Thursday, December 5, 2013
Listening to Grayson Perry giving the Reith lectures this year was very entertaining, although reviews were mixed. One snippet I picked up on was the result of a survey that was done in various countries which asked people what sort of art they liked. The response was overwhelmingly a landscape with figures and animals in the foreground and mainly in blue. This MIGHT explain why I don't bank in Jersey or the Virgin Islands.Maybe it's because I didn't learn how to do blue landscapes with figures and animals at art school and my latest work doesn't fit into this category either.
I've embarked on a series of glue gun drawings called Pink Graffiti Lorries which, as you may have noticed, is, according to this survey, as far away from the ideal art of many people as it's possible to be. I started these earlier in the year before the Reiths - so have I got an inbuilt contrariness to comply with what people would love to have hanging on their walls?

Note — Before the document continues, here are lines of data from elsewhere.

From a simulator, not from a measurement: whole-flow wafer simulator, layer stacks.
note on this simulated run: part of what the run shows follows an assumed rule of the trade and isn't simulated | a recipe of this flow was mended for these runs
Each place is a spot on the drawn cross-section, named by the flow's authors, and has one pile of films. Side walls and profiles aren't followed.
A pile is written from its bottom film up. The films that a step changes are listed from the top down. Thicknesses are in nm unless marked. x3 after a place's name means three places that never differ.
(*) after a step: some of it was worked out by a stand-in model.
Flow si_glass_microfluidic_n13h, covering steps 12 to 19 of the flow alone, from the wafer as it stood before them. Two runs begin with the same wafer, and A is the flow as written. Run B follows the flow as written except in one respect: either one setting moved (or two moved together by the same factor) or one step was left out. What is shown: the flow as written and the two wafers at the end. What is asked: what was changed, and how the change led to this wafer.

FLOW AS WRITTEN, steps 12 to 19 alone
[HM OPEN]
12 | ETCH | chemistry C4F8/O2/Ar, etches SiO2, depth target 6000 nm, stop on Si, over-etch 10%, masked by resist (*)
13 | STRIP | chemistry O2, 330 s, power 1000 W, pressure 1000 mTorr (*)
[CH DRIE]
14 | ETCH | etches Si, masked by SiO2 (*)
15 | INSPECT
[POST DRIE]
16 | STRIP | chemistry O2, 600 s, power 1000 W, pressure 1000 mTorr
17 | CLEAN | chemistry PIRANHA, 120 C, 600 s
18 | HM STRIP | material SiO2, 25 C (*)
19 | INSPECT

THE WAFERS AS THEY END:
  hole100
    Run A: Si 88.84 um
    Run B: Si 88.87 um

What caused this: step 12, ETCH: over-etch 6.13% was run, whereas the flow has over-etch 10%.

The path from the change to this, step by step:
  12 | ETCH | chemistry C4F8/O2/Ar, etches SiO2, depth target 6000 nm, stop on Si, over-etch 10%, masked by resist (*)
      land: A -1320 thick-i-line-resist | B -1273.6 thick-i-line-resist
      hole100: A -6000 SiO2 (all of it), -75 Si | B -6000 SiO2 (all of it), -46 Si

When I was an art student an aunt asked me if I could paint her a picture. What she wanted was a seascape with (yes) horses in the fore ground and (yes) mainly in blue. I sensed a bit of beer money coming along so I started to paint. At the beginning it was a bit horsey and a bit blue, but it soon mutated into a hellish scene with a dragon - like beast in front of a blood red sky. I wasn't able to buy a round that week. Not long after, I did sell my first piece of work AND no-one told me what it should look like. So how does an artist decide what to do their art about?
Grayson Perry said that after a lecture once a student came up to him and asked him that question.He ummed and aahed for a bit and seeing that she had an i phone in her hand he said 'Well I didn't have one of those. She has access to any image or information. When I started I had none of that." As I'm a bit older than Perry I also didn't have access to the internet when I started. So, maybe, as More Mature Artists, we are not hung up on search engines and can look around and say, for example, I'm going to draw those lorries and colour them PINK!
Friday, April 26, 2013
|Acupressure Techniques Julian Kenyon,Thorsons 1987|
A friend recently contacted me saying that he had heard that wearing rose- tinted glasses can in fact help prevent or reduce the number of migraines and some research seems to indicate that it can be beneficial. Personally, if the demon light coming from an unexpected source hits me, I don’t usually have a chance of avoiding a migraine. Occasionally, if I’m really quick, the length and intensity of the attack can be reduced by clamping on to acupressure point Li4, which is in the web between thumb and first finger. I do both hands for at least a minute each.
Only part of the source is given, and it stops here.